Thursday, December 06, 2007

Magna Carta: Did she die in vain?

This just in from Reuters:
Four 13th century copies of the Magna Carta, considered to be one of the most important documents in the history of democracy, go on public display next week for the first time in nearly 800 years.

The four, three of which date from 1217 and one from 1225, are held by Oxford University's Bodleian Library and represent nearly one quarter of the surviving 13th century Magna Carta manuscripts in the world.

"These three 1217 charters are a unique historical collection," said librarian Sarah Thomas. "No other institution can boast such a concentration of Magna Cartae."
Well done, incidentally, to Sarah Thomas, who wins our Plural of the Day Award.
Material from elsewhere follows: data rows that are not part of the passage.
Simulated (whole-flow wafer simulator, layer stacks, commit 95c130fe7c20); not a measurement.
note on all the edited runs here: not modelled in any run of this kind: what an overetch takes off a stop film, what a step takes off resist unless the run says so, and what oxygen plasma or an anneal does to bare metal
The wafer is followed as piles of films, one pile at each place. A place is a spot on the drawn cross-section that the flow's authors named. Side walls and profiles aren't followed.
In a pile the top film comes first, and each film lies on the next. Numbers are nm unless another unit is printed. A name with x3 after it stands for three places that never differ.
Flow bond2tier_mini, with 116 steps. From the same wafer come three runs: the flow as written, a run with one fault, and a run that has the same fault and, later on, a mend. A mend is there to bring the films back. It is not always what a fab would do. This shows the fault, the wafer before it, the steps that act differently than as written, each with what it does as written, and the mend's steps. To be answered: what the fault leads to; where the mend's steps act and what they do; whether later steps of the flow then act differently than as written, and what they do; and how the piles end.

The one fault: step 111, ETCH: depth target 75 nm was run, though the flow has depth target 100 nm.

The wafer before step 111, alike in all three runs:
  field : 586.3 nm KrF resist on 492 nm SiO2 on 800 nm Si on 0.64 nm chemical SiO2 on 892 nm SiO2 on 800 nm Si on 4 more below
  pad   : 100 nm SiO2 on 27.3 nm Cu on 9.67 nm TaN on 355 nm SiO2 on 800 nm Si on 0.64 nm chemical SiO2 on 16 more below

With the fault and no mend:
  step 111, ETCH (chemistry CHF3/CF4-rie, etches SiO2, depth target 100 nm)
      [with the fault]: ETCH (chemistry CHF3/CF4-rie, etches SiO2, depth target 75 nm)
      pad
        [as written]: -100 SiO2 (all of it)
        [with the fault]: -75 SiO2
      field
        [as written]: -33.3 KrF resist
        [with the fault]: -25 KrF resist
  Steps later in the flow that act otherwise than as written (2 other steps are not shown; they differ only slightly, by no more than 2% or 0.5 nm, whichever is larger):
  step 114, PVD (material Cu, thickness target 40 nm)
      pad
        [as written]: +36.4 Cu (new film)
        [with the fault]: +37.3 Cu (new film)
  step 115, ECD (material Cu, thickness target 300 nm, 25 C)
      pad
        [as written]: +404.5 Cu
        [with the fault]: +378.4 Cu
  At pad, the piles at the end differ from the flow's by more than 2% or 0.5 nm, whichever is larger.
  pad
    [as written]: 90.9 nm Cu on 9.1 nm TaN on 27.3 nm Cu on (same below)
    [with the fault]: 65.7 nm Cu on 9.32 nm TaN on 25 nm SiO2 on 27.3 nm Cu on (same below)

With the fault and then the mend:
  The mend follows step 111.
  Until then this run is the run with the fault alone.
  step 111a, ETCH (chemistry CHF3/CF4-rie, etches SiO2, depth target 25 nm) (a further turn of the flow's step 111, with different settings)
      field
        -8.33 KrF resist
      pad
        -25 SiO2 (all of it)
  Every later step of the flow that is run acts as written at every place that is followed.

Thanks to The Cowley Street Bedouin.

4 comments:

rob's uncle said...

She should, of course, have written 'magnae cartae' as the case of the adjective [magnus, magna] must agree with that of the noun [carta = feminine plural]: ah well, even in 1215 there would have been plenty of educated people who didn't how to decline an adjective.

Paul Hulbert said...

Or maybe Magnarum Cartarum? (Feminine genitive plural)

Antony Hook said...

The Australian Parliament (impressive building for something built in the 90s, grand and dignified but not too pretentios) has a copy of Magna Carta on display that I am pretty sure is 13th century too.

Anonymous said...

Or, indeed, Cartarum Magnarum might be more elegant.